Yah, These ARE The Droids We Have Been Looking For And Fearing

I did not always write about it so much here, but I got fairly deep into “Deflategate” analysis and law when it was going on. Because it was fascinating. I met so many lawyers, professors and others, it was bonkers. Have remained friends with many, if not most, of all of them. One is Alexandra J. Roberts, which is kind of funny because she was not necessarily one of the major players. Yet, she is one of the enduring benefits I have come to love from the bigger picture.

Today, Ms Roberts advises of some R2D2 like cop robots. I “might” have engaged in some frivolity in response. But, really, it is a pretty notable moment.

Police droids on the ground? Police drones in the air? You think Kyllo will protect you from a Supreme Court with Neil Gorsuch on it? Hell, you think Merrick Garland would not have done what he has done all of his life and sign off on ever greater law enforcement collection and oppression? Not a chance in hell. Neither Gorsuch, nor Garland, would ever have penned what Scalia did in Kyllo:

It would be foolish to contend that the degree of privacy secured to citizens by the Fourth Amendment has been entirely unaffected by the advance of technology. For example, as the cases discussed above make clear, the technology enabling human flight has exposed to public view (and hence, we have said, to official observation) uncovered portions of the house and its curtilage that once were private. See Ciraolo, supra, at 215. The question we confront today is what limits there are upon this power of technology to shrink the realm of guaranteed privacy.

So, with no further adieu, here, via the Bo Globe, is the deal:

There’s a new security officer in town. But this one runs on batteries, not Dunkin’ Donuts.

Next time you’re visiting the Prudential Center, don’t be alarmed if you bump into a large, rolling robot as it travels the corridors where shoppers pop in and out of stores.

No, it’s not an oversized Roomba on the loose. It’s the “Knightscope K5,” an egg-shaped autonomous machine equipped with real-time monitoring and detection technology that allows it to keep tabs on what’s happening nearby.

Marvelous! R2D2 is making us all safer!

Nope. Sorry. Safe streets, broken windows, and “cop on the beat” policing cannot be accomplished by a tin can.

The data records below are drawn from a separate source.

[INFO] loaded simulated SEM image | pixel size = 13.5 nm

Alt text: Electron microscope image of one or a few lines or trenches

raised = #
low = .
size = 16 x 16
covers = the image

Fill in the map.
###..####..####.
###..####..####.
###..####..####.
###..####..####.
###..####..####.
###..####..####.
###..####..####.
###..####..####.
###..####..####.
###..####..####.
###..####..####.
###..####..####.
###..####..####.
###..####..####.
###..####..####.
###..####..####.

Just Say No to this idiotic and lazy policing bullshit. The next thing you know, the tin can will be probable cause. And Neil Gorsuch will help further that craven “good faith” reliance opinion in a heartbeat.

Parting Shot: Holy hell, we have our first reference to hate crimes for anti-cop robot violence! See here.

Frankly, having been in the field for three decades, I think the thought that cops are proper “hate crime” victims is absurd. Honestly, all “hate crimes” laws are completely absurd as they create different and more, and less, valuable classes of human crime victims. This may sound lovely to you in the safety of your perch, where you want to lash out at the evil others.

But if the “all men are created equal” language in the Declaration of Independence is to be given the meaning that so many demagogues over American history assign to it, then the “hate crimes” segregation and preference of one set of human victims over others, is total unfathomable bullshit.

That is just as to humans. Let’s not even go to the “victim’s rights” of squeaky ass little R2D2 tin cans.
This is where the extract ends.